How long to get to 1000PP online?

So what’s the scrub version to keep someone in a corner (for a character without a fireball)? I know this is oversimplified, but it seems at some level if I approach they can jump over me and get out. Or do I fake coming in, and then dash backwards or something so I can anti-air if they jump forward? When I see good players play they never do wacky stuff like that so I’m not sure how they would react.

Point losses are halved under 500PP

Depending on your character, there’s usually a range where you can anti-air jump-out attempts and still pressure with pokes/fireballs. When you get them in the corner, stand at that range and do stuff (again, depends on the character.)

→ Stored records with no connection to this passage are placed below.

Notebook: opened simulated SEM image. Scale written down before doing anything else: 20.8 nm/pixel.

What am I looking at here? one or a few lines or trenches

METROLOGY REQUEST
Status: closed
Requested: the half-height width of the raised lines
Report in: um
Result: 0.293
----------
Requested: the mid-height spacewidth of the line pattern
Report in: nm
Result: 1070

Spend an entire session with no jump (unless they spam balls), an the only goal to predict and anti air theirs.
Wining these matches is optional and not in the goal at all. But you have to lose only to something that not in the goals. Whiffing stupid slow pokes because “you can” isn’t gona help for sure. So stop pushing buttons.

Should bring you to 1000pp tomorrow.

I tried what Shabrout suggested and also thought about jumping while I was playing. Here’s what I think is true of people at my level:
[list][]Jumping is one of the main sources of damage in the game, if not the main source. A basic jump-in gives you big damage compared to a successful anti-air.
[
]Jump-ins are even better because each jump-in gives you a mixup. My opponents will jump from ambiguous crossup ranges, sometimes empty jump into throw/low, or alter their jump arc with tatsus or other tricks. This kind of thing is especially important for my character Cammy.
[]Because of the above, anti-airing is really hard. It’s not a reasonable goal for a new person to get “good at anti-airing”. I recently watched FT7 that Alioune won over Infiltration. Alioune jumped a lot and Infiltration anti-aired him maybe 25% of the time.
[
] Jumping at people randomly can be good even if you get anti-aired. If you never jump then your gameplay becomes monotonous and predictable, which can make your opponent seem much better at footsies than they really are.
[] Related to the above, your anti-airs will get worse if you don’t jump because you will be forced to do more predictable ground-attacks that your opponent can jump over and punish you for.
[
] Even backwards jumping can be good against me. The move itself doesn’t do much good, but I have to think about reacting to more possibilities, and it slows my reflexes to a forwards or neutral jump. So random jumping is a smart tactic at my level.
[*] Backwards jumping into the corner isn’t great, but it’s not hard for most characters to get out of the corner against me. I was watching the finals of a tournament this weekend, and Snake Eyes had just walked a Ken into the corner. Ken just tatsu’d out.
[/list]
Anyway, just my 2c on jumping. I know it’s probably 50% wrong and 50% obvious to advanced people, but it’s too late now for you if you read it :stuck_out_tongue:

A lot of that is just Cammy being evil. Watch Poongko vs. Infiltration or Naruo vs. Poongo and you’ll see someone absolutely murdered pretty much on the strength of antiairing.

This is the set, I think:
http://www.youtube.com/watch?v=yVNE6BnoT_M

Even against Cammy you can get a lot better at dealing with her jumps just through paying attention to spacing and player tendencies. Players tend of try jump-in mixups from a certain range, and once you look for that it’s easier to put yourself out of that range, prepare for your anti-airs on the ground, or get ready to air-to-air them with your own jump before they can change their trajectory. Sure, it’s not easy when they’re right next to you and could threaten throw or DP, but I think the rest of the time it’s doable.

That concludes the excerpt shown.